ISLAMABAD ( MEDIA )
The National Accountability Bureau has found defects in the $2.6 billion deal for sale of 26 per cent shares of the Pakistan Telecommunication Company Limited with management control to the UAE-based telecom company, Etisalat.
A NAB representative informed the Public Accounts Committee on Wednesday that last month the bureau had pointed out some flaws in the agreement but it could not proceed onward because of lack of cooperation from the ministry of information technology and Etisalat.
He said the case had now been referred to NAB chairman Qamar Zaman Chaudhry.
The bureau had started investigating the case in May 2013, he said.
As per the 2004 agreement, the government was required to transfer 3,248 properties to the PTCL. The properties were leased, hired and owned by the federal government.
PAC chairman Khurshid Shah had on May 13 stopped transfer of properties to Etisalat and sought a presentation from the Privatisation Commission on the agreement.
The previous PPP government tried to transfer all properties to the PTCL and secure payment of $800 million from Etisalat, but failed.
Privatisation Commission chairman Mohammad Zubair informed the committee that of the 3,248 properties, 3,214 had been transferred.
According to him, the value of outstanding properties is $92 million whereas Etisalat has stopped payment of $800m since 2007.

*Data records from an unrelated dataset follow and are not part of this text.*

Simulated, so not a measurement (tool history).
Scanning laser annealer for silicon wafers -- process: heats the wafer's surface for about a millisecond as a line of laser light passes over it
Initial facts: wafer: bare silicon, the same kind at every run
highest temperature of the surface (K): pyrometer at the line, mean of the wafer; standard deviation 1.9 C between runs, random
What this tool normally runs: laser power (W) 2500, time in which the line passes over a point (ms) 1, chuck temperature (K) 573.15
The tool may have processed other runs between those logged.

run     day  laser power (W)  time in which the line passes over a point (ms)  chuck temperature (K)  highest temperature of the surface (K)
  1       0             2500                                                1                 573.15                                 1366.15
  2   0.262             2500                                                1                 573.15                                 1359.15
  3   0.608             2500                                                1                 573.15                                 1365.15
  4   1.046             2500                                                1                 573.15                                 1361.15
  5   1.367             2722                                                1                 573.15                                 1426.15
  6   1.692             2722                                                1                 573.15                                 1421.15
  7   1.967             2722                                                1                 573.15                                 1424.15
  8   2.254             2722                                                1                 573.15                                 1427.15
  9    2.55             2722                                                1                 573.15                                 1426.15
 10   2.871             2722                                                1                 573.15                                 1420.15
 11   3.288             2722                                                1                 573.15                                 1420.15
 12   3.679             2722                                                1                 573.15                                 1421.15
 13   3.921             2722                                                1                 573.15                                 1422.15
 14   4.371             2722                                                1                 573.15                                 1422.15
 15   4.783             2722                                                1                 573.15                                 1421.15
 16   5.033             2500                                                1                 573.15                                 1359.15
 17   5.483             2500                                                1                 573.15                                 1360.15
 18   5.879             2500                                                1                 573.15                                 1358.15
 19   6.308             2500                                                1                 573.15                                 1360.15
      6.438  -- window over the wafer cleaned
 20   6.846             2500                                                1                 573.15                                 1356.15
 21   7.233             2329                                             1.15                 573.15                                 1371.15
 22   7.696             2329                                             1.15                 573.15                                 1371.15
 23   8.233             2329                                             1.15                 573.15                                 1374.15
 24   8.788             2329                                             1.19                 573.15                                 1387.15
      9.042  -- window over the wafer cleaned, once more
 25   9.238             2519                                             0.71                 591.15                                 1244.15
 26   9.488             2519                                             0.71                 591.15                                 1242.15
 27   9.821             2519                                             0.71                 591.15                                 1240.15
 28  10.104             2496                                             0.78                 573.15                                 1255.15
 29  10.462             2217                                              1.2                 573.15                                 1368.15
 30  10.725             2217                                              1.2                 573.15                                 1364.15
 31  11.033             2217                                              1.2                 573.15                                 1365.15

He said Etisalat had been requested to pay the outstanding money after adjusting the amount of leftover 34 properties, but it insisted to proceed with the matter in accordance with the share purchase agreement under which the government was required to transfer all the properties to the PTCL.
“Aren’t these properties being transferred to Etisalat?” the PAC chairman asked.
Mr Zubair replied: “As per the agreement the properties need to be transferred to the PTCL, and not to Etisalat.”
Mr Shah said: “If the properties are going to the PTCL, we have no objection.”
Audit officials informed the meeting that Etisalat had got itself exempted from the audit by the auditor general of Pakistan by invoking Section 6 of the Telecom Act, 1996, in the agreement.
They told the committee that after the passage of the 18th Amendment, the auditor general included the PTCL in the audit plan, but the latter refused to get its accounts audited.
The PAC chairman directed audit officials to conduct the audit of PTCL accounts.
He asked the law ministry to give legal opinion on the matter. The audit authorities, however, said the law ministry had already furnished its opinion and had given a green signal to conduct the audit of PTCL accounts.